Another very interesting and important part of Black and Blue is the character Rebus is tracking down, Johnny Bible. It appears that this serial killer is a copycat murderer based upon 1960s killer Bible John. The point here is that Bible John really existed and was never caught by the police. Rankin decided to work this urban-gothic story into Black and Blue (this is what Rankin was referring to with James Ellroy’s object lesson), thus adding a speculative but very thought-provoking sub-plot that would engage anyone remotely interested in the Bible John case.
Using Bible John was inspired but surely Rankin was concerned about using a real-life serial killer after the fictitious Wolfman had had his name painted on an underpass wall? I asked Rankin if copycat murders troubled him (i.e. people basing their crimes on incidents in his book)? ‘I’ve discussed this a bit with other crime writers,’ he said. ‘We feel that the people who read crime fiction tend to be very well-balanced – lovely people to meet! It’s because reading is cathartic. All your fears and frustrations and any innate aggression are “earthed” by placing yourself in the shoes of these characters.49
Black and Blue was more than a stream of consciousness emanating from urban folktales. It must be remembered that Rankin’s social conscience was working hard nowadays, and the plight of Scottish industry/enterprise was something that stuck in his throat and hardened his stories. For me, this is where the anger comes in. Maybe the anger is also detected in some of the supporting ‘bad boy’ cast, as they are all a little more vicious than usual. There’s Tony El, a man who likes to tie his victims up, put polythene bags over their heads and use power tools to torture them. Then there’s Malky – aka Mr Stanley Knife – who fills emergency rooms all over Glasgow with his ‘particular hobby’. Yes, Black and Blue is a more spiteful novel, and if we focus in on the statements about the decline of Scottish industry to the viciousness of certain characters and the cavalier things that happen to Rebus – including being beaten black and blue – we can see where Rankin threw his anger.

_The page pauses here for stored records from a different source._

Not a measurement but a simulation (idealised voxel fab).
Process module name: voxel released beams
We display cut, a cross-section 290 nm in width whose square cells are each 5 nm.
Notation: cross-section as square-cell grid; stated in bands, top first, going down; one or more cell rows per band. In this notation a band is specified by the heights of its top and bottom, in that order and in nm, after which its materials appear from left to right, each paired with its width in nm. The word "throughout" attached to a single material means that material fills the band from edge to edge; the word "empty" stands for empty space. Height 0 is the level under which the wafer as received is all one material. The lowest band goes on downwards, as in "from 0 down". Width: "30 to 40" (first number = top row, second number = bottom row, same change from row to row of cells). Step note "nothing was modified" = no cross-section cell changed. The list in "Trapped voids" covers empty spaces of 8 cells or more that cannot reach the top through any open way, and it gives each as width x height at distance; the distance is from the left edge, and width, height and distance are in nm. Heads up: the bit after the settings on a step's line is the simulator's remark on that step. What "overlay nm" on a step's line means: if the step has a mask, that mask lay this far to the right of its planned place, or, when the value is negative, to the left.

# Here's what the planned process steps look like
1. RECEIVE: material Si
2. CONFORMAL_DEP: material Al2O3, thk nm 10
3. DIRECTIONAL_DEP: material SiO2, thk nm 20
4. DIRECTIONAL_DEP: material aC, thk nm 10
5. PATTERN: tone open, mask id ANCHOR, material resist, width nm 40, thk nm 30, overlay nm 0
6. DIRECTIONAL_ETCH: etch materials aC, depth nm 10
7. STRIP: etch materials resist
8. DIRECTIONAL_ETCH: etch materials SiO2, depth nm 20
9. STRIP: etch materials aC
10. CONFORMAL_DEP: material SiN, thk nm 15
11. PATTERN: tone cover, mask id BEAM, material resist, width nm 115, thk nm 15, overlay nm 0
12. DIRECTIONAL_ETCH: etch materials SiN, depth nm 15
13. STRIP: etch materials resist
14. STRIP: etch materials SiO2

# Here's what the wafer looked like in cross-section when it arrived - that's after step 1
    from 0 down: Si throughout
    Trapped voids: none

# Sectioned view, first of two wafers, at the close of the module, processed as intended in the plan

Sometimes it is only when a writer gets angry that he produces his best work. To adopt a cavalier approach to writing (or in the case of the great Goon Spike Milligan, a completely unorthodox/abstract approach) is occasionally the only way of breaking through the safety net. There are so many examples of this, from the ancient to the modern. It doesn’t have to be anger that provokes the best work: sentiment and tenderness work too. I’m thinking of a book like Campbell Armstrong’s All That Really Matters, where the author embarks upon a very personal story – not totally autobiographical – in order to touch his audience’s hearts. Digging into emotions are the key to good writing and sometimes that is a very difficult thing to do, especially in crime fiction. Sir Arthur Conan Doyle found it almost impossible to do in his Sherlock Holmes fiction, trying to add flowery prose through his narrator Dr Watson, only to realise that Sherlock Holmes dictated a sterile atmosphere of pure facts!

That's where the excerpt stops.